BACK to Blog Posts


Today is the Martha Baxton Auction at the Cal Arts campus in Valencia. Things kick off at 5:00PM. Even if you didn't go to Cal Arts or know Martha, this is a great place for animation and Disneyana fans to get some real bargains. Go to their website http://baxton.mrkurtnielsen.com/ and check out the items, it's really special stuff. A Milt Kahl sketch from Robin Hood, John Musker caricatures of Tim Burton and John Lassiter, cels and drawings from The Little Mermaid, Iron Giant, Who Framed Roger Rabbitt, Sleeping Beauty, Tron and much more. 170 items last I heard. And on your taxes it's a charitable contribution as well!

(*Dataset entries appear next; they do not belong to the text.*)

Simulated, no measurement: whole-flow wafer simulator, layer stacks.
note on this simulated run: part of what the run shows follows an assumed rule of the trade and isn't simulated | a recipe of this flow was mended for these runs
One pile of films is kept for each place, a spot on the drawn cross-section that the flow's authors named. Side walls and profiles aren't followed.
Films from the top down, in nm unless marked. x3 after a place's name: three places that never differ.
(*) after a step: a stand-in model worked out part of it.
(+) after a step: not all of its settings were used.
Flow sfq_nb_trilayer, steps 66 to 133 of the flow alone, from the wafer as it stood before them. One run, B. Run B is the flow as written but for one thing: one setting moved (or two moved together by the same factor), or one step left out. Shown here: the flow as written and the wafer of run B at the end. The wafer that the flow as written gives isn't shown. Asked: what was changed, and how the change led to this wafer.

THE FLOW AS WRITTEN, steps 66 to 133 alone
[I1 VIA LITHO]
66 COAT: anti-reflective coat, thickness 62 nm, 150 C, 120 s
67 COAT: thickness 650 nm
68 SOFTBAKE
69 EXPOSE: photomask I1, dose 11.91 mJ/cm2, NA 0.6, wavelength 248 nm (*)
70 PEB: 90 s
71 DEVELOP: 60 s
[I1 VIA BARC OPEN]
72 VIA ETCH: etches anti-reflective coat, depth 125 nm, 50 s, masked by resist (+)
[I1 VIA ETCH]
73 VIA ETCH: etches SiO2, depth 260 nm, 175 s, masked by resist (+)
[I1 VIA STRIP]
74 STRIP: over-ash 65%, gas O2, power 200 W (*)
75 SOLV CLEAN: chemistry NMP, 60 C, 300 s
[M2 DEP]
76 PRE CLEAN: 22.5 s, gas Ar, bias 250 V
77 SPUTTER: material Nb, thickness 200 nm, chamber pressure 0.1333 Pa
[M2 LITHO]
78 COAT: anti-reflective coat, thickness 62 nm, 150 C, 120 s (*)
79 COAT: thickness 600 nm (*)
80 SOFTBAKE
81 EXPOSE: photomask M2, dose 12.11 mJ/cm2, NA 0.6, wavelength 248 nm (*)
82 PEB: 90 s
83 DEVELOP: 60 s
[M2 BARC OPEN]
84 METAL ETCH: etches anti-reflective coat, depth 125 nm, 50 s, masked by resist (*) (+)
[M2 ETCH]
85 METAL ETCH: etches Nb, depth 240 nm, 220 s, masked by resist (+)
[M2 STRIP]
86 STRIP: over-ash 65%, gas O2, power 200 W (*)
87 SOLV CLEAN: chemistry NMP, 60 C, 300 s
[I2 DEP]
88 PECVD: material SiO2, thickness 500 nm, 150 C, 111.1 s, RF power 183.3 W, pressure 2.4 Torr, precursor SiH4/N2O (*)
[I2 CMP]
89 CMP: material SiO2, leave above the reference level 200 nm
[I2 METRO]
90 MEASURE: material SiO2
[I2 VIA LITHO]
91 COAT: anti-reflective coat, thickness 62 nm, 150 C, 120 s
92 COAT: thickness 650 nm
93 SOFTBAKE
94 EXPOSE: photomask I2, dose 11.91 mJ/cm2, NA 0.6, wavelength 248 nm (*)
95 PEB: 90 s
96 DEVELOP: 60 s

----------------------------------------------------------------
Birthdays: Antonio Frescobaldi, Captain William Bligh, Cliff Robertson, Angela Cartwright, Alf Landon, Dee Dee Sharpe who sang the 60's R&B hit the Mashed Potato, Michael Keaton, Adam Sandler, Otis Redding, Anita Ekberg, Hugh Grant, Topol, Colonel Lyman Sanders the Kentucky Fried Chicken founder, James Hilton-writer who created the name for the paradise Shangri-La for his novel Lost Horizon

1908- THE PATENTS TRUST- Thomas Edison, Charles Pathe and Leon Gaumont form the Motion Picture Patents Group. Called the "Trust", their attempt to monopolize movie production and strangle off the independents had a lot to do with the early filmmakers exodus to Los Angeles. Otherwise the film capitol of the world would have been Ft. Lee, New Jersey. The only positive result of the trust was they enforced a regular industry standard for film stock of 35 mm running at 24 frames per second. It seems the Mitchell Camera Company was developing a motorized motion picture camera to replace the hand crank variety but they needed an official speed to set it at. In a contentious meeting of the Trust held at the Waldorf Astoria no one could settle on a single speed. Finally the compromise was made to make it the number of delegates in the room- 24.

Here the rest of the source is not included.